South St. Louis County News

St. Louis Call Newspapers

South St. Louis County News

St. Louis Call Newspapers

South St. Louis County News

St. Louis Call Newspapers

Bipartisan coalition of state senators unites to address student transfer law

Mehlville administrators, board members discuss student transfers with legislators

As the Missouri Legislature convenes this week, area elected officials said they are looking for a legislative fix to transfers from unaccredited school districts and hope that the rest of the state gets on board, too.

As a step toward a compromise they hope can gain support from the full General Assembly, a bipartisan coalition of all nine senators from the region collaborated on a transfer compromise bill they submitted ahead of the start of the legislative session, agreeing that an imperfect solution is better than no agreement.

“We will continue to work together for the entirety of our legislative session until we can get this across the finish line,” Sen. Eric Schmitt, R-Glendale, said as the senators unveiled the plan last month in Clayton. “We heard from folks that their expectation was that we would get out in front of this and work on this, and that is what we’re attempting to do.”

As proposed, the bill would allow either unaccredited or accredited districts to run charter schools inside unaccredited districts.

That aspect of the bill may not gain traction in the Legislature, said Sen. Scott Sifton, D-Affton, the only senator in the state who represents two districts chosen to receive transfer students, Mehlville and Kirkwood.

“Whether (a solution is) charters or whatever else, I hope we can all agree that a dollar is better spent in a classroom than on gas,” Sifton told fellow legislators, school district administrators and board members at Mehlville’s Dec. 19 legislative meet-and-greet event. “And right now we have a law that is going to cause us to spend a lot of money on gas in this region in the next 10 years, particularly if current assessment performance holds in other, much larger districts.”

The St. Louis regional delegation’s bill is one of the most high-profile plans submitted so far, along with a plan supported by the state’s superintendents.

The Department of Secondary and Elementary Education, or DESE, will receive a report from a consultant this month and submit its own recommendations on transfers to the Legislature next month.

With the Normandy School District asking for millions of dollars in the next few months to avoid bankruptcy from paying the high costs of transfers, some legislators are expected to discuss tuition caps to address disparities in tuition among receiving school districts.

Tuition caps are not part of the senators’ plan. The superintendents’ plan calls for the state to pay the difference in tuition to districts with a higher cost.

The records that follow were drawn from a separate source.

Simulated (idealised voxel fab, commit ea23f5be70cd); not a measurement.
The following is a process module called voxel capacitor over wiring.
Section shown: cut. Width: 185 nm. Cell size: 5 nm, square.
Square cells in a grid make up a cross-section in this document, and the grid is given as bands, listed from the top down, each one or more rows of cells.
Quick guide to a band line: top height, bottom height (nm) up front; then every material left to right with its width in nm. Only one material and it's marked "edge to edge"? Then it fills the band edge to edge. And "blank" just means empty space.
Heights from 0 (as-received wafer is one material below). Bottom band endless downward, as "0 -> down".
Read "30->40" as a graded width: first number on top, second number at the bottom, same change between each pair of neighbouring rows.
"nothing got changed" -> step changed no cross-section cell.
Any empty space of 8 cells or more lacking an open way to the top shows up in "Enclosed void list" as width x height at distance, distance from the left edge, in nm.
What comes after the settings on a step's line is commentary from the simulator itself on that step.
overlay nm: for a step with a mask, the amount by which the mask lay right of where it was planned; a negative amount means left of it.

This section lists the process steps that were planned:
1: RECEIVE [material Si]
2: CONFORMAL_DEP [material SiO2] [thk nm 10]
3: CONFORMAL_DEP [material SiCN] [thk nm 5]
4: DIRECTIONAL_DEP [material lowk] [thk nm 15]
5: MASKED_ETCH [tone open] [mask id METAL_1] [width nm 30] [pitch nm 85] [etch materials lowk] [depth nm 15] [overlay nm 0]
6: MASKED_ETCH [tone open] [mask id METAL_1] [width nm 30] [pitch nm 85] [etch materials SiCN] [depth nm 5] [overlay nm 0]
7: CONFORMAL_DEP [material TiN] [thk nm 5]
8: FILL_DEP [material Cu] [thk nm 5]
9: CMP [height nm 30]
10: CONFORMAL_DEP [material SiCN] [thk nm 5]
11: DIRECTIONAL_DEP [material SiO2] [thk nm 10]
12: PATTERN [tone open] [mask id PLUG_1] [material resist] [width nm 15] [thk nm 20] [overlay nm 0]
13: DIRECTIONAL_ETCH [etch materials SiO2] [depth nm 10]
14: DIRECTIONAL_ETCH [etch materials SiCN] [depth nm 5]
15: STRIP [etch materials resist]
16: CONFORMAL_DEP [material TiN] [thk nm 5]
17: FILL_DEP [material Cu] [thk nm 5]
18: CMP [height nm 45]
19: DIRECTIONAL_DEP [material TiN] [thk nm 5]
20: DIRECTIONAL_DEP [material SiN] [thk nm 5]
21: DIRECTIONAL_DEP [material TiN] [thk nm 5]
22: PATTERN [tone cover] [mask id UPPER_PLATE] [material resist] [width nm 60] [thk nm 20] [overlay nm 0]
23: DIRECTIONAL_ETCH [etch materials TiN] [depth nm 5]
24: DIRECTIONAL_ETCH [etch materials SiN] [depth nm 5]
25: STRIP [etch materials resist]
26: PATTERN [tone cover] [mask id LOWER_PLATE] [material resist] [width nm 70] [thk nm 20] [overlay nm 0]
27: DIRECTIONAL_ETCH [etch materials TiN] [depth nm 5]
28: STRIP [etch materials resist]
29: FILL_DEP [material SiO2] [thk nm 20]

“We know the caps will be discussed at some point. Who’s to say that the money that’s saved in other parts of the state isn’t used to offset the districts financially here?” said Sen. John Lamping, R-Ladue. “Here the transferring districts have a lower cost than some of the receiving districts, but in Kansas City, it’s the exact opposite.

“In that situation, every child that fans out from the Kansas City Public School District to the receiving district, they save $3,000 or $4,000.”

In past sessions, legislation to address pending school transfer scenarios lacked urgency among legislators because the Supreme Court had not yet ruled. Bills failed because they were often attached to other ideas for school reform, like charter schools and teacher tenure, said Rep. Marsha Haefner, R-Oakville.

Haefner told the Call that she hopes the Legislature will approve a separate bill that just addresses the current transfer situation and not other issues.

But once the Legislature has done that, it also needs to look at the larger problem of fixing education in unaccredited districts, Haefner said.

“Once we resolve the short term, we really do need to take the aerial view of education in general and find some real solutions that have worked in other states,” she said. “I look at this from the perspective of, if we don’t fix our schools, we don’t fix a lot of things wrong in our society today.”

Haefner views fixing the state’s educational system in ailing districts as a public safety issue, noting that more than 40 percent of Missouri’s prison population attended school in only three of the state’s school districts — St. Louis Public Schools, Normandy and Kansas City Public Schools, which are all either unaccredited or provisionally accredited.

Like the previously announced plan put forth by superintendents across the state, the senators’ legislation proposes to accredit districts by individual schools rather than by district and prioritize transfers to accredited schools within a student’s own district.

Under the senators’ bill, if an accredited school was not available to a student in his or her district, the student could then transfer out if the receiving district has space according to its class-size policy and remain in that new district even if the students’ own district gains accreditation.

The superintendents’ plan would halt any further transfers out of the district, while allowing current transfers to remain until graduation.

After meeting with Mehlville Superintendent Eric Knost, who helped write the superintendents’ plan, Haefner said she supports many aspects of that plan, including accrediting individual schools and class-size policies.

The latter is a guideline previously established by DESE, but is not yet a part of state law.

That could be a problem for any district following those class-size guidelines if anyone ever challenged the application of the law in court, Sifton noted, calling it one of his top goals this year to pass those guidelines into law.

At Mehlville’s legislative meet-and-greet, Knost agreed that class-size policies are key.

But the superintendent noted that critics of them point out that enforcing DESE’s state guidelines on class size could effectively void the intent of the school transfer law, since most school districts exceed DESE’s recommended class sizes.

Still, Haefner agrees that enforcing class-size policies is a key to ensuring that districts that are already giving students a good education can continue to do so.

“I don’t think that the solution should be at the expense of what’s working for our children in a district like Mehlville that does amazing things and is very good at how it spends our precious tax dollars,” she said. “We can’t lower the bar in accredited districts for them to fix the problem in unaccredited districts.”